Blog

Internet Dot Org

Yesterday one of my friends posted a message on Facebook saying he supports in InternetDotOrg initiative of Facebook and pointed to a post by Mark Zuckerberg. I had some free time and wrote a eloborate explanation so as to why it is not really a good solution for bringing internet to the unconnected masses. The following text is a repost of the same.


Comment #1:

Hi. First, the issue behind InternetDotOrg is not about internet. It is about control and flow of information.

Let me break it down one step at a time:
Solving last mile internet penetration as you imagine is being done at various levels currently including fibre laying for e-Governance initiatives. This report http://www.indiatelecomonline.com/telecom-penetration-in…/ says 91% of the rural India are connected by at least one mobile operator.

Comment #2:

Next is affordability: Now that is a question we all can ponder. I will take my operator Airtel 2008-09 unlimited 2G data for one month was @98rs, then it was 2GB for 98, then 1GB for 98, then it started climbing up 125, 145 and now it is 175 for 1GB of data. Who is driving the cost up? Is there more demand than supply? Why is 2G data cost rising when Airtel is rolling out 4G?

Comment #3:

I will try to answer them, but I don’t have all answers. Demand – Supply: Yes with smart phones demand has increased comparatively and that too drastically, but instead of moving the users to a higher bandwidth platform like 3G or 4G, telcos are trying to make use of the situation best by increasing prices in a congested bandwidth (is it really congested is a debate in itself :)) If properly billed urban masses can be migrated to 3G networks pretty easily, again due to crappy phones that most buy, 3G battery draining is a bottleneck for such an expansion. So everything is caught up in a muddle, and telcos have chosen the easy way out of charge more on what people use more

Comment #4:

Due to this muddling the once easily available internet has moved farther from the ‘poor and unconnected’ masses that InternetDotOrg says it wants to connect. The actual reality is everyone is connected already, only people don’t know it.

Comment #5:

Now let us talk about this “disadvantaged people of the society who are deprived of opportunity” and how IDotOrg is positioning itself. Disadvantage – Technologically there is none. Economically – YES. So IDotOrg says, it is going to give free access to NOT INTERNET but “..offers free access in local languages to basic internet services like …”, the key difference being internet and internet services. So anyone who partners with FB gets a path to reach the population. If you don’t partner you don’t get a customer. Simple. Personally I am not much worried about this at this point from business stand point and don’t talk Net Neutrality here. At the end of the day, it is a choice, even I might use it, because all I care about internet in my mobile is Whatsapp. Everything else I have my house Wifi.

Comment #6:

What bothers me is the things that we don’t see, while giving a selection of internet services is one way to solve the problem, there are surely many other.

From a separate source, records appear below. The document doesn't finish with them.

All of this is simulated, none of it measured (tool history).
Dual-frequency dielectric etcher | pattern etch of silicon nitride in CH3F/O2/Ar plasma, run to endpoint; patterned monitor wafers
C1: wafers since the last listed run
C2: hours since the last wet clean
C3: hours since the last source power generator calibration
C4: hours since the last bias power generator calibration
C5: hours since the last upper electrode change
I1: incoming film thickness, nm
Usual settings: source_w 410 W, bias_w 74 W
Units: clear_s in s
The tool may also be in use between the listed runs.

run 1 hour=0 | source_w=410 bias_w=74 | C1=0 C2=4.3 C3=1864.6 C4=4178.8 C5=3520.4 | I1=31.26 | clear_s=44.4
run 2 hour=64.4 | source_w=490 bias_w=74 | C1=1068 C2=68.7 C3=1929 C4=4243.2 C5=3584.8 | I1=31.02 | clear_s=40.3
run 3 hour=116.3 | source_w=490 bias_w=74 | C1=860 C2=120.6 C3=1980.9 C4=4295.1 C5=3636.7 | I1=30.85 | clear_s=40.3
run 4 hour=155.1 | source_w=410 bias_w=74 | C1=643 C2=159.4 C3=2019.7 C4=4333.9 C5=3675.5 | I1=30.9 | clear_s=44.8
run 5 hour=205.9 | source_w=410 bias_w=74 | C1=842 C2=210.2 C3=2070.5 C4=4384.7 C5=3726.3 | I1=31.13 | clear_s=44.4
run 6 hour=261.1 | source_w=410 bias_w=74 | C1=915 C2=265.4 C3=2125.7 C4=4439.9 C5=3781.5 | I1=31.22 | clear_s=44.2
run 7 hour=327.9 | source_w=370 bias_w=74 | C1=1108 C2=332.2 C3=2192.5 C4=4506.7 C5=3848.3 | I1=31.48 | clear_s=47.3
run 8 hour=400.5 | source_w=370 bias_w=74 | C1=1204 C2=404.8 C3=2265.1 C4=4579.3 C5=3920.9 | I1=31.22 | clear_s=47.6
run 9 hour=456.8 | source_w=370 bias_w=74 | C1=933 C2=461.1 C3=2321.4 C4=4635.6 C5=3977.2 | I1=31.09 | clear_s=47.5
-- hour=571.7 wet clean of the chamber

  1. Use public corp like BSNL to provide cheap or free internet in rural areas.
  2. Why not repurpose barely used resources like EduSat satellite?
  3. Why not create a whitespace in the mobile spectrum and leave it free for hyper-local non-profit telcos like a Community Radio?
  4. Use other white space solutions like the ones Microsoft Proposes http://www.business-standard.com/…/govt-to-test-white…
  5. Use something like Google’s Project Loon with a more stationary setup.

All these solutions are driving at providing affordable internet connectivity, not just Internet Services. Nobody owns airwaves, it is not some exhaustible resource. All of the above won’t happen because there is NO MONEY in it and nobody really cares about a sustainable long term solution for affordable internet.

Comment #7:

Facebook is doing it because, user acquisition has plateaued. It is not a startup but a listed corporation. It needs to make shareholders happy, one of the key metrics is user base. The next billion users of FB are not going to come from America or Europe, but from South Asia and Africa. So there needs to be a way to tap into this potential user base, this cannot happen because of the bottleneck – affordability. So by IDotOrg FB is trying to acquire users. You might say it is a win-win situation for both the users and FB. At this point I should agree. But I won’t. Because I am going to apply a simple test here, imagine the most vulnerable person who has zero idea about online privacy, data tracking, focused advt, behaviour tracking, face recognition and other technology used by FB. Now can IDotOrg collect enough data to make this person’s life miserable? Does the person have any idea of what he is giving up for what he is getting? Is it the right price to pay? Are YOU willing to be that person? Are you willing to live in a flat with the perfect view of the garden, but never being allowed to enter the garden? I cannot. I am not willing to be that person. I don’t want my idea of internet, my access to information, and my choice of using a particular web service decided by a for-profit corporation which makes money based on people’s choices and behaviour.

Comment #8:

I would request you to reread Zuckerberg’s post again and really see has he anything to say except marketing crap. I suppose he is doing nothing but selling.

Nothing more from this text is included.